One of the hardest questions to answer as a marketing professional is, “How can we measure the return on our advertising investment”? Before the turn of the 21st century, advertisers used to rely on metrics like readership, exposure and impressions received from their marketing spend. These metrics indicate the breadth of reach from ads, but are nowhere near actually determining the dollar value gained from your investment.
At the end of the day, if the bottom line went up it was an indication of successful marketing but advertisers were mostly left in the dark on the direct impact on profits. To this day, traditional advertising methods don’t allow for any way to tie ad spend to closed sales. These marketing efforts require a lot of preparation and planning (depending on your selected channels) – but sales will still fall through the cracks without attribution. These issues with proving ROI are why so many businesses are allocating more and more funds to digital advertising each year.
The beauty of digital advertising is the ability to track your return with a properly implemented digital infrastructure. Advertising through Google and Bing present many opportunities for search, display and video placements, all which can be tailored to drive users towards predetermined actions and goals. For business-to-business (B2B) companies, digital advertising is becoming an integral expenditure in fueling sales departments with actionable leads. A major hurdle companies run into is quantifying the direct return they receive from their advertising funds, especially for lengthy sales cycles.
The following methods of attribution will help you decide ahead of time how to begin tracking your marketing qualified leads so you can prove the value and continue expanding your marketing presence.
Disclaimer: This method by no means is a solution to attribution modeling between cross-channel marketing programs, but simply a proposed system to consider implementing to begin tracking leads until they convert to sales for companies who do not have customer relationship management (CRM) integration.
In order to fully attribute individual leads to sales you will need to have a system in place to identify the source responsible for generating leads, and have the ability to reference that information after a lead closes.
Using on-site lead forms is one of the simplest ways to attribute leads to various channels, however in order to pin a sale to AdWords it will require some finesse. When a lead form is submitted through a site, it is usually sent directly to an email recipient or stored in a downloadable lead sheet. The problem with attributing a lead to AdWords is presented because Analytics does not track personally identifiable information (PPI) that can tie a single lead form to a single user. With the use of secondary dimensions in Analytics, you can easily see the source/medium responsible for a grouping of lead forms, but this still does not show perfect attribution. To take attribution one step further, you can use the timestamp of when the lead came through and cross reference Analytics to determine what was the actual source. After you have pinpointed the individual lead to a source, you will then need to decide on a way to make a note of this for future reference. You can do this by exporting your lead sheet and adding a new column to write in the source, or you can simply keep a separate log of leads from various sources. If you are a pro you can also cross reference AdWords for specific leads and also note the specific campaign, adgroup and keyword that generated the lead at the same time.
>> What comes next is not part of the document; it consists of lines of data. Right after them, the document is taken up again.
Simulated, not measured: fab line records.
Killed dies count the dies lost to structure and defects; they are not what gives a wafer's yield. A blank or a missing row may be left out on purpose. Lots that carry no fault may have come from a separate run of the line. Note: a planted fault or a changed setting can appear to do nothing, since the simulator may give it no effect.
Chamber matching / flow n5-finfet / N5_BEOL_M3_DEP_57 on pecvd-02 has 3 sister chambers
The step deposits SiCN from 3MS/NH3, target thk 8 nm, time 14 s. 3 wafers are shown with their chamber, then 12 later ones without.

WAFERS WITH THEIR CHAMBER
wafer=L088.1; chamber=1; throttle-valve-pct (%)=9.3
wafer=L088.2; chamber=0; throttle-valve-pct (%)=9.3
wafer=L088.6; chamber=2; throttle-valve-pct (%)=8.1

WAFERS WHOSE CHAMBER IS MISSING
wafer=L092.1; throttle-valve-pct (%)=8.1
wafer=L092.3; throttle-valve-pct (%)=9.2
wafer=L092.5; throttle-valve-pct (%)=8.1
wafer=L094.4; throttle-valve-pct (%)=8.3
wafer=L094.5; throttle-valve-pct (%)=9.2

This process is sluggish and requires a lot of hands-on tracking especially if your company has hundreds of leads to vet, but can be really helpful when upper management is considering pulling AdWords funding at the end of the year. If you do not have the bandwidth to go through each lead and annotate the source responsible, the quick way is to start the process after a sale is closed. As long as you have the original timestamp of the generated lead logged, you can also go back through your Analytics data and identify attribution.